Game Developer's Front Line Awards 2008
January 7, 2009 Page 2 of 8
Hall of Fame: Unreal Engine
Epic Games, www.unrealtechnology.com
By: Albert Reed, Demiurge Studios
Epic has been pretty clear about its message -- use our engine, and you will save time and money. Not just that, but you'll be able to prototype faster, iterate more, and get more support. Unreal Engine 3 seems to have delivered on that promise for the company, as consumer web site Kotaku was heard to joke "I fully expect to hear that my mom has licensed Unreal Engine 3 any day now."
After three consecutive years of winning the Engine category of the Front Line Awards, Epic Games' Unreal Engine has become the Front Line Awards 2008 Hall of Fame winner. Since the release of Unreal in 1998, Epic's Unreal Engine has helped set the technological bar for the video game industry. With the release of Unreal Engine 3 in 2005, Epic helped a host of developers make the transition to the current generation of consoles.
The Unreal Engine stands out in part due to its robust and thorough toolset. For shooters, real-time strategy games, or even sports titles, teams have been able to create games without authoring substantial core technology. Cutscenes and camera work are created and previewed in-engine by the Matinee cinematics system, and teams are provided with a visual scripting system (Kismet), as well as the UnrealScript programming language. The Cascade particle system editor offers effects artists a huge array of parameters to control.

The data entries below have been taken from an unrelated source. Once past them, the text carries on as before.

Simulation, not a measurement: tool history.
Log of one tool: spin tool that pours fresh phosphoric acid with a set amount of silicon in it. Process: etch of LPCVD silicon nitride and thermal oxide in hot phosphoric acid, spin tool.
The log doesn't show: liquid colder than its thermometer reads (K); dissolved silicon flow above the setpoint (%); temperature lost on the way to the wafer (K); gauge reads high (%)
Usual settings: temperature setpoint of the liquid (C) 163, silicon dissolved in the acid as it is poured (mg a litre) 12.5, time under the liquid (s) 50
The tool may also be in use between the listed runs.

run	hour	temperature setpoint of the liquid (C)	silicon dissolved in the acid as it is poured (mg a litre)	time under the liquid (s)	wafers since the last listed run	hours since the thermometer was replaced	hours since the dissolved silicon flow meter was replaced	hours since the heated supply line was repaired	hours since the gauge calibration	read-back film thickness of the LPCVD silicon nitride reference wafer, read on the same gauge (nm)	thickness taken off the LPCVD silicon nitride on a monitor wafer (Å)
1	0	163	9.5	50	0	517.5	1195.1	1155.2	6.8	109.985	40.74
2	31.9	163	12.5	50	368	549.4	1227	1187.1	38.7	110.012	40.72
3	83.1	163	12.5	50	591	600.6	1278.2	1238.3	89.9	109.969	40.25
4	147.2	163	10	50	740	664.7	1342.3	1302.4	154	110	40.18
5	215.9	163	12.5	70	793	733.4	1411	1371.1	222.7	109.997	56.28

Layered across all these tools is the renderer that made the Unreal Engine famous. The materials, lighting, and shadowing systems are all seamlessly integrated into each of these tools. For example, post-processing effects in Matinee-authored cutscenes are created using the same material editor that lets artists create the surface effects for water. All these tools are bundled into a single application called UnrealEd.
Add these tools together, and you've got an engine that would take even the best of teams years to create on their own. Not insignificantly, these tools provide cross-platform game content enabling developers to reach as many customers as possible.
Use of Unreal Engine 3 is now pervasive in the game industry, and the engine has basically become the defacto standard for game development. Art outsourcing partners are increasingly familiar with the technology and are able to test and preview their work directly in-engine, cutting down on iteration time.
Epic Games' Gears of War 2
Furthermore, thanks to Epic's Integrated Partners Program, middleware like Scaleform's GFx and RAD's Bink Video come ready to drop in and use. This standardization also applies to co-development partners. Many teams like ours which have now been working with the technology for years can hop into projects with a full team, or join a project mid-stream thanks to familiar tools.
Epic is also renowned for its hands-on customer support. The Unreal Engine 3 mailing lists get hundreds of posts per week from developers discussing their use of the engine along with the engineers, designers and artists at Epic who are expert users of the technology. When a licensee asks a question about a section of code, the actual engineer responsible for that code will frequently be the one to answer back.
You need only look at the titles that have shipped using Unreal Engine 3 to full appreciate the breadth of impact it has had on the gaming industry. Whether it is ground-breaking work like BioShock or Mirror's Edge or franchises with rich histories like Medal of Honor or Splinter Cell, Unreal Engine proves time and again that it has everything a team needs to ship a successful AAA title.
We are experiencing a renaissance in our industry that can be partially attributed to being able to focus on design rather than the hurtles of technology. For many developers, that is possible because of Unreal Engine 3.